If you’re gonna spread something in your wake, it might as well be glitter.
– meme seen on a friend’s fb feed

Me, I’m smiling about everything and nothing at all! I’m just having one of those weeks, a wonderful series of moments when I feel in step with the world. And I gotta’ tell you, it feels goooood.

I know that normally I write about something I’m noodling on or a challenge that wrestling with, but not today. Today, I am feeling downright sparkly. In fact, I spent the better part of the evening trying to come up with Something Serious to write about, but it’s no use, I’m just feeling too darn cheerful!

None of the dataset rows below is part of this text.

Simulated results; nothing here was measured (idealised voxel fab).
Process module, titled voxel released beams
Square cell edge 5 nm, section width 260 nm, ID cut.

So, I’ve decided to give in to the good feelings–bask in them, maybe even go so far as to luxuriate in them. And, really, aren’t the good feelings what we should be giving in to? I mean, if you’re going to surrender, it might as well be to:
the genuine warmth of a heart hug
the technicolor brilliance of Saturday afternoon in the park
the gooey magic of warm chocolate chip cookies
the giddy laughter of a slumber party
the restorative sweetness of a good cuddle
the insane deliciousness that is homemade blueberry-banana pancakes
the thrill of recognition when you meet a new-old friend for the first time and
the soul nourishing experience of community

Because these moments are where the magic happens. These moments are a direct expression of the joy that pulses at the heart of the universe. These moments are what it’s all about. And every time we allow ourselves to open fully to their (sometimes bittersweet) vulnerability, our capacity for the good stuff grows. It also becomes catching…

Case in point: as I made my way through the airport yesterday, I locked eyes with a woman. Small and intense, she seemed to scowl at me as she darted along in her husband’s wake. Full disclosure, I briefly contemplated challenging her to a scowl-off (I’m not a saint, after all) but it felt so much better to just smile…so I did…and her answering smile illuminated her face, highlighting its softness and grace.

It’s a small example, I know–mere seconds exchanged between strangers–but that’s kind of the point. When we are fully in our Joy, we broadcast that frequency. And it calls to the Joy in others, inviting them to (re-)join us in the Magic. It may be “only” for a moment, but in that moment both lives are sweetened because both hearts open.

So I ask you, what do you have to smile about? And who are you going to share some of that sparkle with?